The Cycle of Blessing – James Lesson 3

“Knowing this, that the trying of your faith worketh patience. But let patience have her perfect work, that ye may be perfect and entire, wanting nothing.” James 1:3-4

The cycle of blessing begins with faith. Without faith one does not have the basis to be tried. It is the “trying of your faith” that begins the cycle of blessing. Without saving faith, your faith is not being tried, you are! The same is true with our spiritual progression.

What kind of faith are we talking about? It is not mere mental acceptance of a belief or doctrine, nor is it merely an emotional reaction to a message. One of the lessons of practical Christianity that James teaches us is that faith without works is dead (James 2:20). Belief that does not cause one to obey the gospel and submit to the terms of salvation is not enough to get you to the starting line in the Christian race. It is not enough to simply give mental affirmation for our faith to benefit us spiritually. We must be willing to act on behalf of our faith.

The first step in the cycle of blessing is the trial of our faith, including the works it produces in our lives. “Divers temptations” – Different types of trials and testing. These trials are directed toward our faith, and what faith produces in our lives, or our works. When God moves you to respond by faith and you obey, that response will be challenged and tried. It is through the testing of our faith that patience is produced.
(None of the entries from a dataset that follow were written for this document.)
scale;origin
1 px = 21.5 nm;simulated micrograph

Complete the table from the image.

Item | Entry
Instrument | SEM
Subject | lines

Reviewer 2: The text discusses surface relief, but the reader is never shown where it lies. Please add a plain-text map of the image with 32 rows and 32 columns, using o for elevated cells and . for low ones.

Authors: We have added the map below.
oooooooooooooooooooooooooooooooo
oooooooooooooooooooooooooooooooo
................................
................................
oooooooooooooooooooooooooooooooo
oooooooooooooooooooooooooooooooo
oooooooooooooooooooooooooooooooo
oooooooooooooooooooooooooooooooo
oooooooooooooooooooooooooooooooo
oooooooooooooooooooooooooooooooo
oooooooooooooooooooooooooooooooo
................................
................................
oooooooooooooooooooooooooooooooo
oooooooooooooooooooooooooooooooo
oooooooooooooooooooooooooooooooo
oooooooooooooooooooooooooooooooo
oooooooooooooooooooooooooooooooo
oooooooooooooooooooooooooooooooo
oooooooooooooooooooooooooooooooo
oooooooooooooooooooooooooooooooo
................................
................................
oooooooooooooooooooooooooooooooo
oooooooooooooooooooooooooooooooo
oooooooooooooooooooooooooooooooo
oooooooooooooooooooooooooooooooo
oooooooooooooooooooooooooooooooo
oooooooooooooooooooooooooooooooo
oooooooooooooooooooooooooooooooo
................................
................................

“Knowing this, that the trying of your faith worketh patience.” James 1:3

“…because you know that the testing of your faith develops perseverance.” James 1:3 NIV

It is through the trial of faith that patience is developed. If you were never tried you would never learn the need nor have opportunity to develop patience. Patience must finish its work in us that we might be mature.

“But let patience have her perfect work, that ye may be perfect and entire, wanting nothing.” James 1:4

“Perseverance must finish its work so that you may be mature and complete, not lacking anything.” James 1:4 NIV

“Only let your endurance be a finished product, so that you may be finished and complete, with never a defect.” Moffatt

Patience is the ability to hang in there and stick with God’s program as He works out the details in our life. God knows that going through the trial with the right attitude will cause spiritual maturity to be produced in you. For this reason, many times God prefers to deliver you through your trial instead of from your trial. There is a vast expanse of practical experience encompassed in the two prepositions of that last sentence. If God granted your request to deliver you from every trial, you would never reach spiritual maturity.

By the way, there are more ways that our faith is tried than we often realize.

    • There is the trial of waiting – when the answer is delayed.
    • There is the trial of wanting – when desire is postponed.
    • There is the trial of wondering – when understanding is empty.
    • There is the trial of walking – when direction is lacking.

“But let patience have her perfect work, that ye may be perfect and entire, wanting nothing.” James 1:4

Joseph Parker uses the illustration of building a bridge to span a river. The river is 300 feet wide, and someone builds a bridge that is 290 feet long. How functional is a bridge that is 10 feet short? It doesn’t matter how much money and effort has been invested in the first 290 feet if the builder was not willing to see the job to completion.

How about the bridge you are building? Your life and how you live it builds a bridge between the things you have faith for and seeing those things realized. Will you stop 10 feet short? Without the patience that can be developed through the trail of faith, you will never be “perfect and entire.” There will always be something lacking.

Every book in the Bible carries at least one major theme. The Book of James is about practical religion; and not just religion, but also a relationship with the Lord that allows our faith to be expressed in our living.

“Even so faith, if it hath not works, is dead, being alone.” James 2:17

Is it a coincidence that the book of the Bible devoted to the practical expression of faith begins with an expose’ about trials? James says that believers should greet trials joyfully because they are the tools God uses to develop the character of Christ in us. Without trials we will never develop patience. Without patience we will be like a 290-foot bridge over a 300-foot chasm.